David Udell comments on AGI Ruin: A List of Lethalities

David Udell 5 Jun 2022 23:21 UTC
10 points
0
“Geniuses” with nice legible accomplishments in fields with tight feedback loops where it’s easy to determine which results are good or bad right away, and so validate that this person is a genius, are (a) people who might not be able to do equally great work away from tight feedback loops, (b) people who chose a field where their genius would be nicely legible even if that maybe wasn’t the place where humanity most needed a genius, and (c) probably don’t have the mysterious gears simply because they’re rare. You cannot just pay $5 million apiece to a bunch of legible geniuses from other fields and expect to get great alignment work out of them. They probably do not know where the real difficulties are, they probably do not understand what needs to be done, they cannot tell the difference between good and bad work, and the funders also can’t tell without me standing over their shoulders evaluating everything, which I do not have the physical stamina to do. I concede that real high-powered talents, especially if they’re still in their 20s, genuinely interested, and have done their reading, are people who, yeah, fine, have higher probabilities of making core contributions than a random bloke off the street. But I’d have more hope—not significant hope, but more hope—in separating the concerns of (a) credibly promising to pay big money retrospectively for good work to anyone who produces it, and (b) venturing prospective payments to somebody who is predicted to maybe produce good work later.

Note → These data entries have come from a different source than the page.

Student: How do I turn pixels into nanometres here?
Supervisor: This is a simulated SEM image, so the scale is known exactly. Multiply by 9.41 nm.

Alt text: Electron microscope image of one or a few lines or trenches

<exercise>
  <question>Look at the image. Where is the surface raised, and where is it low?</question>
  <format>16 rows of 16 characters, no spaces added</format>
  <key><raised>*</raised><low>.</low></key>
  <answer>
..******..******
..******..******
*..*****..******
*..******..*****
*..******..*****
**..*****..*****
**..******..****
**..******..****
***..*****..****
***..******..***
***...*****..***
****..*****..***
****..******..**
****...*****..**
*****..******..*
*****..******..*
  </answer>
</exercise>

What fields would qualify as “lacking tight feedback loops”? Computer security? Why don’t, e.g., credentialed math geniuses leading their subfields qualify—because math academia is already pretty organized and inventing a new subfield of math (or whatever) is just not in the same reference class of feat as Newton inventing mathematical physics from scratch?

(c) probably still holds even if there exists a promising class of legible geniuses, though.
- lc 6 Jun 2022 0:00 UTC
  25 points
  6
  Parent
  Most of the impressive computer security subdisciplines have very tight feedback loops and extreme legibility; that’s what makes them impressive. When I think of the hardest security jobs, I think of 0-day writers, red-teamers, etc., who might have whatever Eliezer describes as security mindset but are also described extremely well by him in #40. There are people that do a really good job of protecting large companies, but they’re rare, and their accomplishments are highly illegible except to a select group of guys at e.g. SpecterOps. I don’t think MIRI would be able to pick them out, which is of course not their fault.
  I’d say something more like hedge fund management, but unfortunately those guys tend to be paid pretty well...
- Ruby 6 Jun 2022 20:27 UTC
  3 points
  1
  Parent
  I think the intended field lacking tight feedback loops is AI alignment.
  - David Udell 6 Jun 2022 22:55 UTC
    4 points
    2
    Parent
    (I meant: What fields can we draw legible geniuses from, into alignment.)
    - Kenny 9 Jun 2022 16:29 UTC
      5 points
      0
      Parent
      I think people have floated the idea of recruiting ‘math geniuses’ specifically and EY is claiming that, even if they could be recruited and were recruited, we couldn’t (reasonably) “expect to get great alignment work out of them”.